CMSC: Oil Price Benchmark Systematically Rises, Focus on Automotive Sector Investment Opportunities

Stock News
04/14

A research report from China Merchants Securities (CMSC) indicates that the conflict between the US, Israel, and Iran in late February 2026 led to the closure of the Strait of Hormuz, expanding the global crude oil supply deficit. The combination of rising geopolitical premiums and increased transportation costs has established a systematic upward shift in the oil price benchmark. Rising oil prices are expected to cause fluctuations in the manufacturing costs of new energy vehicles and their export shipping expenses. The firm maintains a "Recommended" investment rating for the automotive industry, advising investors to focus on investment opportunities within the vehicle manufacturing sector, particularly leading companies across various segments. The main viewpoints from CMSC are as follows:

The impact of rising oil prices on the new energy vehicle industry: The core difference in usage costs between traditional fuel vehicles and new energy vehicles lies in oil prices. An increase in oil prices directly amplifies the cost disadvantage of operating fuel vehicles, enhancing the cost-effectiveness of new energy vehicles. This shift encourages consumer purchasing decisions to favor new energy models, creating a substitution effect that ultimately boosts the sales volume and market penetration of new energy vehicles. However, rising oil prices will also introduce volatility to the manufacturing costs of new energy vehicles and their export shipping fees. Calculations show that if oil prices rise from $80 to $100 per barrel, corresponding domestic gasoline retail prices would increase from approximately 8 yuan per liter to about 10 yuan per liter. This would raise the annual fuel expenditure for internal combustion engine (ICE) vehicle users by around 2,100 yuan, while electricity costs for electric vehicle (EV) users remain largely unaffected. Over a five-year vehicle usage cycle, the implicit cost disadvantage for ICE vehicles expands by approximately 10,500 yuan.

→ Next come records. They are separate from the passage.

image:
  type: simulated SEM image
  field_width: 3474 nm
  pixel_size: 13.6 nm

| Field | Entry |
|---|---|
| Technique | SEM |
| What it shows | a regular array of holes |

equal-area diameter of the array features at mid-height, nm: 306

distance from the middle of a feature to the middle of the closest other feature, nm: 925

The impact of rising oil prices on the bus industry: The global transportation sector is undergoing an energy transition. As a core component of road passenger transport, the choice of power source for buses directly impacts operating costs, carbon emissions, and sustainable development strategies. Rising oil prices will further accelerate the global shift towards electric buses. Under standard operating conditions, calculations indicate that the operating costs of pure electric buses are lower than those of diesel buses in eight representative global markets, with savings ranging from 55.9% in the UAE to 75.9% in China. In China, benefiting from extremely low industrial electricity rates and relatively stable diesel prices, pure electric buses save approximately $20.17 (about 145.2 yuan) per 100 kilometers. Based on an average annual operation of 150,000 kilometers, each pure electric bus can save about $30,300 (approximately 218,000 yuan) per year.

The impact of rising oil prices on the heavy-duty truck industry: Soaring oil prices present significant qualitative and quantitative challenges to the heavy-duty truck sector. In terms of energy structure, high oil prices are accelerating the industry's transition towards new energy and natural gas-powered trucks. Regionally, supply chain restructuring triggered by Middle Eastern geopolitical conflicts has increased land transport demand in the area, indirectly boosting the export growth of Chinese heavy-duty trucks. Calculations reveal a clear divergence in the Total Cost of Ownership (TCO) and profitability among different powertrain heavy-duty trucks in long-haul, standard-load line-haul scenarios. Using a five-year operational cycle with an annual mileage of 120,000 kilometers for diesel, natural gas, and pure electric heavy-duty trucks as an example, the annual energy cost ranking is: natural gas trucks > pure electric trucks > diesel trucks. Specifically, natural gas trucks can save about 170,000 yuan per year compared to diesel trucks, while pure electric trucks can save approximately 160,000 yuan per year. The disparity in the five-year total TCO is even more pronounced. As the oil price benchmark rises, the price gap between oil and natural gas widens, and electricity prices remain stable, the five-year TCO for natural gas and pure electric heavy-duty trucks will be significantly lower than that of diesel trucks, highlighting their economic advantages.

Risk warnings include repeated fluctuations in the macroeconomic environment, non-linear surges in raw material costs, and paralysis of maritime logistics.